Tuesday, April 15, 2008


Panamint Live-Forever

Reading John Soennichsen's "Live! From Death Valley: Dispatches from America's Lowest Point," I came across this cactus flower's evocative name. It's not that pretty, as this photo (C) taken by Br. Albert Broussard at St. Mary's College in Moraga, indicates, but still, it's a splendid taxonomical identification. I guess it's hardy enough to earn its title, as part of the Dudleya saxosa family of succulents.

CalFlora tells us: "Common names: Panamint dudleya [Hrusa 2001], Panamint liveforever [PLANTS 2001], Rock Live Forever [Hrusa 2001]. Communities: Creosote Bush Scrub, Pinyon-Juniper Woodland, Chaparral. Elevation: between 787 and 7218 feet [Calflora 2004 (m)]. Dudleya saxosa, a dicot in the family Crassulaceae, is a perennial herb that is native to California and is endemic (limited) to California alone [Lum/Walker]."
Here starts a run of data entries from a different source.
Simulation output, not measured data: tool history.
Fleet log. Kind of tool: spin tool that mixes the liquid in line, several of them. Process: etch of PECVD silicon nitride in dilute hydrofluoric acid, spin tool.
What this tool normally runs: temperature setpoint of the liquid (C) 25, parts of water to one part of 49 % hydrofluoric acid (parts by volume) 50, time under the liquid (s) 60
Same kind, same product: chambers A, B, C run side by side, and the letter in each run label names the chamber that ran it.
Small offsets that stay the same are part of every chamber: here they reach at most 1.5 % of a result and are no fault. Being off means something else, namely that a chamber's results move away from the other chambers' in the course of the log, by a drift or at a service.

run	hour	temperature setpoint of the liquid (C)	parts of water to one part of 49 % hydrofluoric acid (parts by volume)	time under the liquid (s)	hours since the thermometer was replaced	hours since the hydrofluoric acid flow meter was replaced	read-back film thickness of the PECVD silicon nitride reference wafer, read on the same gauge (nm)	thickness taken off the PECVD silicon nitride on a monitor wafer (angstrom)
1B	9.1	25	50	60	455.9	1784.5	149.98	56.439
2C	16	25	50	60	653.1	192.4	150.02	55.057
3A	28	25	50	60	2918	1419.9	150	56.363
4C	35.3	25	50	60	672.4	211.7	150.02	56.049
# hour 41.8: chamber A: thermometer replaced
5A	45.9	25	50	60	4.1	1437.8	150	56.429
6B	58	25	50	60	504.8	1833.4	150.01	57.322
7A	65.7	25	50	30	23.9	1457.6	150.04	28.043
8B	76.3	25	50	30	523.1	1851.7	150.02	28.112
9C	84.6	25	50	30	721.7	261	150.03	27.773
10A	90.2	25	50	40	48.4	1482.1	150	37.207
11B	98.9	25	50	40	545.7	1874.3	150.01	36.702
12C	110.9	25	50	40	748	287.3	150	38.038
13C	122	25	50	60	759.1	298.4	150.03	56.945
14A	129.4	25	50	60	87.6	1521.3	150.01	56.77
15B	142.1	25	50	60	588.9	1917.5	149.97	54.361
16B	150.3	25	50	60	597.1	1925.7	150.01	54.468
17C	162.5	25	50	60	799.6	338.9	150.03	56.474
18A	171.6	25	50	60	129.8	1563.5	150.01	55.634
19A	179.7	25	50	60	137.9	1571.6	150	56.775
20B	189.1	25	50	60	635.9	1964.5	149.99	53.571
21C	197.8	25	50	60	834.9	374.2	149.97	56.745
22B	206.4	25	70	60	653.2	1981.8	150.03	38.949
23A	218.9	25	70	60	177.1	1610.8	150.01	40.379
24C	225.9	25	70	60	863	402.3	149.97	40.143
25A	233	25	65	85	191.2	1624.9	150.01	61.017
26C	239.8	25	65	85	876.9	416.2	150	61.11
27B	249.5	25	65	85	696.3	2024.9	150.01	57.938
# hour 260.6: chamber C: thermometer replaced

I don't live high enough to see it even though part of L.A. County's included in its range, but then again my native county contains an enormous amount of botanic diversity, if much of it around me crushed into the cracks of the pavement, given the relentless real estate development that obliterates chaparral into heat-trapping concrete. We hasten our own urban warming as we conquer the stubborn desert. I like the name maybe better than the plant, but then I've always liked the place "Panamint" for its tribal iambs too, even though so far Soennichsen's lively narrative's the closest I've come to visiting the actual "low point." That may change, at least when the weather drops-- already we're heading into the wrong time of year. I realize from reading how I have no worthy vehicle let alone enough money for $4/gallon gas, and a better map than the book provides that also will tell me how to navigate the Owlshead Mountains, another range to the south-west of the melodiously monikered if fatally formidable Panamints, the range that guards in turn the south-west entrance into the diabolic desert declivity.

The weekend a couple hundred miles closer to Mexico, far beyond the Owlsheads, near the Sonoran-Mojave meeting place, north of Pinto Mountain on its eponymous road, a month ago still captivates me. It proved my first meeting with a true inland panorama of dirt and scrub where I could finally hear, for minutes at least, the sounds of air without motors, radios, or tweets. I realize how little I know even of a realm three hours away.

For all its emptiness, the Pinto Basin, as I searched Google Maps, compared as I'd reckoned on our drive across it about the same size as the San Fernando Valley. But, with nobody rather than 1.7 million people filling its spaces. I thought when I saw the Pinto Basin of how to the Spanish in 1769 as they sought a site for their mission that this was what, more or less, the S.F. Valley also looked like in its immensity of scrub and sand. Today, by the satellite maps, you can swirl back and forth from the colors of we urbanites to the shades of near-wilderness over the 150-mile span on the wide computer screen, and you sense the relentless push no longer westward but easterly back into the Mojave for those of us unable to afford those cooler coasts.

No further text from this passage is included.